(Search was conducted without my permission. Search was conducted without me ever knowing search was being conducted. Makes me wonder what my parents have found but have not confronted me about, such as my 1996 Diary in which I drew naked men with different types of facial hair, ex. Naked Man With Mustache; Naked Man With Beard; Naked Man With Afro And Giant Sideburns. He was my favorite.)
"Natasha, get downstairs right now."
I innocently run down the stairs, only to find my entire family seated at the dinner table. But it was not time for dinner...this is when I began to worry.
"Natasha, I want to talk to you---"
It hits the table.
"---about your marijuana."
After oh-so-casually tossing what had been a VERY WELL HIDDEN baggie on the table, me and my entire family sat there staring at it for quite some time. When I say my entire family was there, I mean my entire family was there. As in all of them. As in my 3-year-old sister. As in my 3-year-old sister was looking at me get busted for weed. That's just fucked up.
Shortly after watching my father sniff the little green ball that had been sitting in my room for a month, since I had no intentions on smoking it but felt oddly guilty about flushing down a 20 dollar pebble-sized nugget, my terms of punishment were agreed upon:
"No TV. No cell phone. No going out. No hanging out with friends. No driving. No radio."
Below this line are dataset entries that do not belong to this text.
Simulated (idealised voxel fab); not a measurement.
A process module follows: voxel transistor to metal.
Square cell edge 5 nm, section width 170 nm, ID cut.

NO RADIO GOD DAMMITTTTT...
"You can blog."
"You can blog."
And so I thought, why the hell not? (Rhyme intended.) A few people at first were mistaken, asking me who was this Adam Sel? And why am I damned to be him? I quite frankly told them I had never known an Adam Sel in my life, but perhaps if I did he would feel quite honored that I have named my blog after him and at the same time be a bit creeped out that I feel as if I am damned to be him. Well, I do not feel damned to be Adam Sel; I feel as if I have been damned to be a damsel, which, according to Webster's, is "a young girl." (It also said "a young girl of gentle birth," whatever the hell that means. I'm pretty sure there is nothing gentle about forcing an 8 to 10 pound sack of lard out of a hole big enough to only fit a finger.) (Or fingers, depending on the girl.) (Or fist, depending on the skank.)
Brief side note: I've always wondered, as the baby is coming out of the vaginal canal, is it's mouth open? Because that's ten different kinds of fucked up.
And so the name was chosen: Damned To Be A Damsel, because that's just what I am. I could easily have named it, "Cuss-Filled Rants," or "What's Pissing Off Natasha Now?", or maybe even "FuckFuckFuck," but none of these had the word "damsel" in them and I'm being serious when I say I was infatuated with that word at the time. Who would have thought that two years later I still would have been publicly bitching about people who annoy me, and the funny thing is, I don't plan on stopping. 2010 is the year, man. I will do everything in my POWER to put myself in awkward situations and make people hate me and keep an eye out for weird mother fuckers who could potentially kill me in my sleep, and then what am I gonna do? I'M GONNA WRITE ABOUT IT. 2010, get ready for some action.